Mr. Hoge graduated in 1954 from the private Phillips Exeter Academy in New Hampshire. He studied political science at Yale University, graduating in 1958. Three years later, he received a master’s degree from the University of Chicago, paying his way through school while working part time at the Sun-Times.

Mr. Hoge’s marriages to Alice Albright, a descendant of Chicago Tribune founder Joseph Medill, and Sharon King ended in divorce. He married Lacey in 1999. They lived in an apartment on Park Avenue.

In addition to his wife, survivors include three children from his marriage to Albright, Alicia Hoge Adams, Robert Warren Hoge and James Patrick Hoge; a son from a relationship with TV journalist Cynthia McFadden, Spencer Hoge; a stepdaughter, Kienan Lacey; a stepson, Devin Lacey; 11 grandchildren; and a sister.

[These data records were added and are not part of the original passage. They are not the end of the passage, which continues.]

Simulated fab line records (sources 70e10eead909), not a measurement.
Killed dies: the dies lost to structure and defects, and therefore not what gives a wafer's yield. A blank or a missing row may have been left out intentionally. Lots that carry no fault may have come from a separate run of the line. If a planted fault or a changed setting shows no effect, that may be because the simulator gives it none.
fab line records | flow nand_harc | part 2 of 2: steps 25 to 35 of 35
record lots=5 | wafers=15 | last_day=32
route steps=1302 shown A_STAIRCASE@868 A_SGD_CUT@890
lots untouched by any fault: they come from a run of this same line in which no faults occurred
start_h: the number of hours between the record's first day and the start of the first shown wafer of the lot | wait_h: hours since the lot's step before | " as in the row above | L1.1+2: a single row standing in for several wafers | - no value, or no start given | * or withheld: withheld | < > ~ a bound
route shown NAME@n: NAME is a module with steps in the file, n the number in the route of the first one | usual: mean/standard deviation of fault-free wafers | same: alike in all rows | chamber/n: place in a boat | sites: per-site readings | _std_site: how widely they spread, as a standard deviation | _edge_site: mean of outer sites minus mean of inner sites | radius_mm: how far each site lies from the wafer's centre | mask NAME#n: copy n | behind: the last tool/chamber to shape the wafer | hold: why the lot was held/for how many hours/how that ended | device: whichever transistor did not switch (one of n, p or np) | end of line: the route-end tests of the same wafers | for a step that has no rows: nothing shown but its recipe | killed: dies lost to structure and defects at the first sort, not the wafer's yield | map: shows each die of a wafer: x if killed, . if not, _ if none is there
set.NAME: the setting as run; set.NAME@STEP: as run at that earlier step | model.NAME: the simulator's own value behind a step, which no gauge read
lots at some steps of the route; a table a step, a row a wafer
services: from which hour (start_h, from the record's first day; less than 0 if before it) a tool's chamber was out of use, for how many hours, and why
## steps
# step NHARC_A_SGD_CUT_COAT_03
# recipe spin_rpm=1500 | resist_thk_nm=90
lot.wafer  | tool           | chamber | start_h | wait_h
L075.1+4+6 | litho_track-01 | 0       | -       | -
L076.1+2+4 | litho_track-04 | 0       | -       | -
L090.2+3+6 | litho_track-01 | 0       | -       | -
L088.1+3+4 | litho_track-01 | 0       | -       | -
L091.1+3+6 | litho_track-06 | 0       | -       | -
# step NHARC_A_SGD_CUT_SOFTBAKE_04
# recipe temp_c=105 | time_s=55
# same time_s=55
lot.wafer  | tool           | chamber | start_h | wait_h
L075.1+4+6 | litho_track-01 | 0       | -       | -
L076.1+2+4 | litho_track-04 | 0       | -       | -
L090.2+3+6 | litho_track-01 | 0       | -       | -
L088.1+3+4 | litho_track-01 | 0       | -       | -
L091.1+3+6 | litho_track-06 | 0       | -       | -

Mr. Hoge’s younger brother, longtime New York Times journalist and editor Warren Hoge, died in August at 82.

Throughout his life, profiles of Mr. Hoge noted his patrician upbringing. He found them annoying.

“Sure, my father made a good living, but I never got a penny of inheritance,” he told Vanity Fair. “If you look like a WASP and talk like a WASP, there’s a kind of inverse racism. That is shortchanging us who are like that. My major motivation has never been making a ton of money. To me, the fun of the game is big-time journalism.”